Vetora logo
๐Ÿ“ŠPerformance

Capacity Planning

Capacity planning is the discipline of determining the compute, storage, network, and memory resources needed to serve a system's expected workload at target performance levels. It combines traffic forecasting, performance modeling, and infrastructure provisioning to ensure systems can handle peak loads without degradation.

Overview

Capacity planning is one of the most practical skills in system design, bridging the gap between theoretical architecture and real infrastructure decisions. The core question is deceptively simple: how many servers, how much storage, and how much bandwidth do you need? The answer requires combining business requirements (expected users, growth rate, peak events), technical benchmarks (how much traffic each server can handle), and operational safety margins (headroom for spikes, failures, and maintenance).

The process starts with demand estimation. How many users will the system serve? What is the read-to-write ratio? What is the peak-to-average traffic ratio? For a social media feed, peak traffic might be 3-5x average (during major events). For an e-commerce site, Black Friday might be 10-20x normal. These multipliers determine whether you plan for 10,000 RPS or 200,000 RPS -- a 20x difference in infrastructure cost.

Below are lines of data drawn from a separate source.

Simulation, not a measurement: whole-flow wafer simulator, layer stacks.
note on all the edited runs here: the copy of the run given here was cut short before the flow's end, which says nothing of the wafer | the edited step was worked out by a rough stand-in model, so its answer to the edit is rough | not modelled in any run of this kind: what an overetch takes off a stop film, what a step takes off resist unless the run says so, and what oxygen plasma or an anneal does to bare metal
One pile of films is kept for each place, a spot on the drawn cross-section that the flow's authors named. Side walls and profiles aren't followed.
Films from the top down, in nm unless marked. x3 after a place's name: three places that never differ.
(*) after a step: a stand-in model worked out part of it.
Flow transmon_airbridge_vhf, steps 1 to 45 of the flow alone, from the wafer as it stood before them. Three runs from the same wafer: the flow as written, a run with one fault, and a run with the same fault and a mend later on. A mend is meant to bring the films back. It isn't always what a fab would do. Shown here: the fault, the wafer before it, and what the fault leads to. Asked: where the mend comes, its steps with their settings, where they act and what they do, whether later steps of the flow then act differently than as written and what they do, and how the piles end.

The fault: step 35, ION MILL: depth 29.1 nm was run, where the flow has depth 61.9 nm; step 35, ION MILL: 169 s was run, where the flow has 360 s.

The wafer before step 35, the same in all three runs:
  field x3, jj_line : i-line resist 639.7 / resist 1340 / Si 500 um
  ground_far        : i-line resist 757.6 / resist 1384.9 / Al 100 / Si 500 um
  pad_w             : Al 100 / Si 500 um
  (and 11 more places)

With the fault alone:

Next, you benchmark individual components. A single PostgreSQL instance might handle 10,000 simple queries per second. A Redis node might handle 100,000 operations per second. A single application server might handle 500 RPS for a typical API. You divide the peak demand by per-component capacity to determine how many instances you need, then add headroom -- typically 30-50% above peak to handle unexpected spikes, rolling deployments (where some instances are temporarily unavailable), and organic growth before the next planning cycle.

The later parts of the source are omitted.